I will get to each show in turn, but I promised I would get Dollhouse watched for a fellow Joss fan by tonight, so its review comes first. Expect some looks at the two missing episodes of Heroes later this week. On with the show...
So Joss Whedon returns to television with Dollhouse which reunites him with Eliza (Faith) Dushku. The show is a bit high concept: a private organization erases the memories of dozens of individuals and turns them in to programmable agents able to be assigned to missions from the highest bidder. Dushku plays Echo, one of these agents of the Dollhouse.

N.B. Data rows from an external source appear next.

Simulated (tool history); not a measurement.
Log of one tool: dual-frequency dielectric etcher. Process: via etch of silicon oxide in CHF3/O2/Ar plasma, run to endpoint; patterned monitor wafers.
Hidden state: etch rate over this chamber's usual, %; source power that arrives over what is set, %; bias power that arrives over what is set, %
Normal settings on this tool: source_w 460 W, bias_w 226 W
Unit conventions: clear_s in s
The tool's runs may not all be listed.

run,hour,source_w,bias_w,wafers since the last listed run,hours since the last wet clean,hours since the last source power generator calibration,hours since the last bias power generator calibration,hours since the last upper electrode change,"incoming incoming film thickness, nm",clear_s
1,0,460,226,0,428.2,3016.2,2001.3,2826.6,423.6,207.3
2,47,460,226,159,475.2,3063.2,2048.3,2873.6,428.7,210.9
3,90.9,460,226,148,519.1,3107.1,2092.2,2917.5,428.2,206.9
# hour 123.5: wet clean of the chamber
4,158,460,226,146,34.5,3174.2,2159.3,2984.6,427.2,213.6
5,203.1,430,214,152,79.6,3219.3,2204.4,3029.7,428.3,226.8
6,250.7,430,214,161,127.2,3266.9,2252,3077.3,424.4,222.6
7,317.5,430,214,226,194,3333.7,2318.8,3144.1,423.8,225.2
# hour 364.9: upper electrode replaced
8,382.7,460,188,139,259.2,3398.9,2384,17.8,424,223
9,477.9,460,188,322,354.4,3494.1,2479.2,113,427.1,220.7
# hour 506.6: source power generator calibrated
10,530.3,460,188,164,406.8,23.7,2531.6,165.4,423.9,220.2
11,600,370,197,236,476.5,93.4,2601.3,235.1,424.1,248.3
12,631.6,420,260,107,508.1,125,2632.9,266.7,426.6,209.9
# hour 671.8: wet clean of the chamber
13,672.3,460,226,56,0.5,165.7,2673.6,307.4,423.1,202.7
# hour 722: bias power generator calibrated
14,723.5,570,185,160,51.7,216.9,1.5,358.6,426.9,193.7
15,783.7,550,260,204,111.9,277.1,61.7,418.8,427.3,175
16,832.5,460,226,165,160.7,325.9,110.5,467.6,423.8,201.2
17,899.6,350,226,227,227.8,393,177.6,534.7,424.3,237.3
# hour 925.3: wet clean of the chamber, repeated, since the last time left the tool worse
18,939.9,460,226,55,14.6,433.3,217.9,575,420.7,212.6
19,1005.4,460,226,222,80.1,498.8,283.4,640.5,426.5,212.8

We open with an interview from before her time as a doll (for lack of a better term). She has done something not right, although what it is remains vague, and she is in trouble. The Dollhouse offers her a way out. We flash to the present, where Echo meets a boy, has a wild weekend, and is promptly made to forget it by her handlers. She returns to the Dollhouse as little more than a slightly confused, docile automaton while the Dollhouse awaits her next assignment.
Meanwhile an FBI agent named Paul Ballard (Tahmoh Penikett) has a meeting with his less than happy superiors about the lines he has crossed in search of the elusive Dollhouse. But he knows as well as his superiors that his case won’t be closed... someone higher up wants it solved. He goes after a human trafficker named Victor and sets him up as a potential contact in his hunt for the Dollhouse.
After a brief encounter with a new doll named Sierra (Dichen Lachman), Echo gets her new imprint, that of kidnapping expert Eleanor Penn. Her mission is to help secure the release of a kidnapped girl. But the mission goes bad at the meet, when one of Eleanor’s programmed memories recognizes the face of the man who kidnapped and abused her. Her handler, former cop Boyd Langdon (Harry Lennix), helps her plot the kidnappers means of escape. He also convinces the head of the dollhouse, Adelle DeWitt (Olivia Williams) to refrain from wiping Eleanor’s personality too quickly.
Eleanor tracks down the lost child, convinces the two non-child molesters to let the girl go, and moves to escape with her. The newly minted Sierra arrives to lay waste to all the kidnappers and recover the money.
The show ends with two ominous looks at the future: a folder named Project Alpha handed by DeWitt to her aide Laurence Dominic (Reed Diamond) and a mysterious killer with knowledge about Echo’s past and information for Agent Ballard.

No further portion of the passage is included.